“The Intellectuals and the Masses” by John Carey
Non fiction
Stephen
9/15/20253 min read
I am currently looking to re-read some books that I remember from the past and which had an influence on the way I tend to see and understand the world. This one, originally published in 1992 was one I read at the time and which has stayed with me through my adult life. The impact second time around was – as I expected – less strong, but I still find the book to be both fascinating and important in what it conveys.
John Carey combined for many years a career as an Oxford academic teaching English literature at Merton College with that of one of the Sunday Times’s leading book reviewers. He did not therefore live exclusively in an ivory tower among scholarly elites. He kept a foot firmly anchored in the real world of contemporary publishing and read a huge variety of books, non-fiction as well as fiction. He was (and indeed is) therefore no intellectual snob and, as this book attests, he is somewhat contemptuous of those who are. These are prejudices that I very much share and were I think solidified by my reading of this book over thirty years ago. And they have very much helped to shape the direction I have looked to taken in my own career.

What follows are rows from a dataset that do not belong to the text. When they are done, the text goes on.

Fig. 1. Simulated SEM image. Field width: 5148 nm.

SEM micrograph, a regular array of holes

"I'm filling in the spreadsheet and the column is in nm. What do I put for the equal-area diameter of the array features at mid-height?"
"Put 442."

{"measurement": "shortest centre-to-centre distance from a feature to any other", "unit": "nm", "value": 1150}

The core argument is that the dominant attitude of British literary elites in the nineteenth and early twentieth centuries was one that held the mass of the population in disdain. Many of the key figures who presided over the development of ‘modernism’ were highly snobbish in their attitudes and abhorred the rise of a literate middle class in particular who lived in suburbs, read newspapers and enjoyed realist, approachable novels of a kind Virginia Woolf labelled ‘middlebrow’. The case John Carey makes against them and for writers like Arnold Bennett (hailed as ‘the hero of this book’) is well made and compelling, being rooted in the suggestion that modernist literature, like modern art, was in large part deliberately made to be inaccessible in order that might only be appreciated by intellectual elites as a means whereby they might distinguish their taste from that of the burgeoning bourgeois hordes. They never sought a mass audience for their work, being entirely content with a small, refined audience of similarly highly-educated people like themselves.
This argument is I think well made in this book, and I think holds true to a large extent today in the universities I have worked in throughout my professional career. There is an often unspoken but clearly perceptible culture which holds teaching in some disdain and which assumes that the publication of a research paper that very few will ever read is of greater value than a text book that will be read by many thousands. Academic journal articles are often written in a language that will never appeal to a wide audience and which can be hard to understand if you are not a highly educated specialist in the relevant field.
So far so good, but I think that Carey’s book does tend rather to overstate the case. Is it really so elitist or snobbish to lament the loss of countryside when new housing estates are built, to find advertising intensely irritating or to deplore the quality of much that passes for journalism in the tabloid press? I was also not so convinced by the links he makes between the thinking of British intellectuals and the rise of fascism and nazism in Europe. Of course there were examples of fools like Wyndham Lewis who approved of Hitler’s rise in the 1930s, but in truth there is not so much that the highly educated British writers ever really had in common with him. Most were left-leaning and far more bamboozled by Communism than fascism as has been shown repeatedly in equally enjoyable books by the likes of David Caute and Roger Scruton. I also thought from time to time that Carey tended to ascribe views to an author simply because they were given voice by a character created by that author. These examples were not so persuasive.
In other respects this is a great book, written as it just had to be given its subject matter in a highly readable style. The amount of reading that John Carey draws on to make his points is hugely impressive and of course, as is always the case when I read works of literary criticism, serves to remind me that despite over fifty years of pretty obsessive reading how very poorly read I still am.